How does it handle the footnotes? I loved the book, but much of the richness was in the footnotes–it’d be a very different book without them.

Thrilled to hear that there’s going to be a miniseries of it, though. :smiley:

They are read as they come up. I’m really enjoying them. :slight_smile:

On the CD, at least, you have the option of skipping the footnotes if you wish. Or so I’ve been told.

That’s crazy! The footnotes are my favorite part.

(The same cannot be said of House of Leaves, where the entire footnote plot and handling just irked me.)
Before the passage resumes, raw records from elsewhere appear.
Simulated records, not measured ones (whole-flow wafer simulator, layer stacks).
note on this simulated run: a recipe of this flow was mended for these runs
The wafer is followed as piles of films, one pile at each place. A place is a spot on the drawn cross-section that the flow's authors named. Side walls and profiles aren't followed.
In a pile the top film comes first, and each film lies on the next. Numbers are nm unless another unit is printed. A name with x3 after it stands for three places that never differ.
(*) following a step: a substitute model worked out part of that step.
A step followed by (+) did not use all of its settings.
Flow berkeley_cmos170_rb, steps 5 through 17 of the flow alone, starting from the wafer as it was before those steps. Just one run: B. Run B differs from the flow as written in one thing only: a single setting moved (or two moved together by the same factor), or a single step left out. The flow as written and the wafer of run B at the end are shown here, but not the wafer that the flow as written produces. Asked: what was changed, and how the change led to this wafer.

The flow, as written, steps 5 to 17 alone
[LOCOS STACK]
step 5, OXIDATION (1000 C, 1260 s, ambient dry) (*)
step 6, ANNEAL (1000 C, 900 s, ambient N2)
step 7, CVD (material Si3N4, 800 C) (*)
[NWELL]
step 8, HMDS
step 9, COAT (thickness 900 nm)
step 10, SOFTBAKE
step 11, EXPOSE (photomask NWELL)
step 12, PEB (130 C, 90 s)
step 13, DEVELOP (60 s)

If you are absolutely panting for more footnotes when you finish Strange & Norrell, you might look at City of Saints and Madmen, by Jeff Vandermeer. The Hoegbotton Guide to the Early History of Ambergris uses them to good effect–the central conceit being that the author is a Serious Scholar who is rather annoyed at being asked/required to write a pamphlet for tourists, and he has therefore decided to put all of the most interesting material in the footnotes, which he knows the average reader will ignore. :stuck_out_tongue:

I’ve just started Consider the Fork: A History of How We Cook and Eat by Bee Wilson. It’s very interesting.

Although I actually finished the book, this was my feeling exactly. It was funny for a short while, but unlike Dickens, Clarke didn’t realize that you can’t just write the same comedy-of-errors gag on every one of the 900 pages in the book.